Place a pan over medium heat. Add olive oil, cumin seeds, bay leaf, and cardamom, and saute for 30 seconds.
½ teaspoon cumin seeds, 2 green cardamom, 2 teaspoon olive oil, 1 bay leaf
Add sliced red onion, ginger, garlic, and sauté for 1 minute. Cook until the onions are lightly browned.
1 onion, 1 teaspoon ginger, 2 garlic cloves
Add tomatoes, salt, and diced potatoes and continue to cook over medium flame for 2-3 minutes. (cover it with a lid)
2 tomatoes, 1½ cup red potatoes
Add the tomato paste, all the spices, and 2 cups of water. Stir and cook for 5 minutes.
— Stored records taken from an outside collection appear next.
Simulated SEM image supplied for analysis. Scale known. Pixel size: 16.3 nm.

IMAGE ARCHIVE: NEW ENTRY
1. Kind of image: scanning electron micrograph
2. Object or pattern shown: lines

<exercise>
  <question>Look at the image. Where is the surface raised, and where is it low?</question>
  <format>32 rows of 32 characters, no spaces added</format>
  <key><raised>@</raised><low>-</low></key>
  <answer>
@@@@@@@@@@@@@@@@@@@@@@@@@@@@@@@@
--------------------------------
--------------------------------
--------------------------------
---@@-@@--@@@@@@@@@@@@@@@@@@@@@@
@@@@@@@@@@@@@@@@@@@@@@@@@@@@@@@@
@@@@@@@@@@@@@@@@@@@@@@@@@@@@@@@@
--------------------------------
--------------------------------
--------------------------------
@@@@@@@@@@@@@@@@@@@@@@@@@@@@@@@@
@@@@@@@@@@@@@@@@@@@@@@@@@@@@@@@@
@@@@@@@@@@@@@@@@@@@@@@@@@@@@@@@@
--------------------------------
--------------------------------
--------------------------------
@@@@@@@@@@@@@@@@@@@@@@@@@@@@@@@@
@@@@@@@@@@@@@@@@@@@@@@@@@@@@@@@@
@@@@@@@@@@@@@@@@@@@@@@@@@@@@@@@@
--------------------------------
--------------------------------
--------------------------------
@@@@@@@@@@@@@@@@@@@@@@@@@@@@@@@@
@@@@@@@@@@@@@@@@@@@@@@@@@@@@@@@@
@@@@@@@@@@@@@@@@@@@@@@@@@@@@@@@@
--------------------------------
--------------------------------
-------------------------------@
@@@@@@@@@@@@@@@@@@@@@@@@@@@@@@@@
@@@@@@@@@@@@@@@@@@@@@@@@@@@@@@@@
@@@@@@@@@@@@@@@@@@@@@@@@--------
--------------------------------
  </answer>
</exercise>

¾ teaspoon garam masala powder, ½ teaspoon cayenne pepper, ¼ teaspoon turmeric powder, 2 tablespoon tomato paste, pinch of black pepper powder
Add the chickpeas(drained and rinsed), stir, and cook for 5 minutes more.
29 oz chickpea
Add kasuri methi and adjust the spices to your liking.
½ teaspoon kasuri methi
Garnish with fresh cilantro leaves and serve hot over basmati rice or naan bread. Enjoy!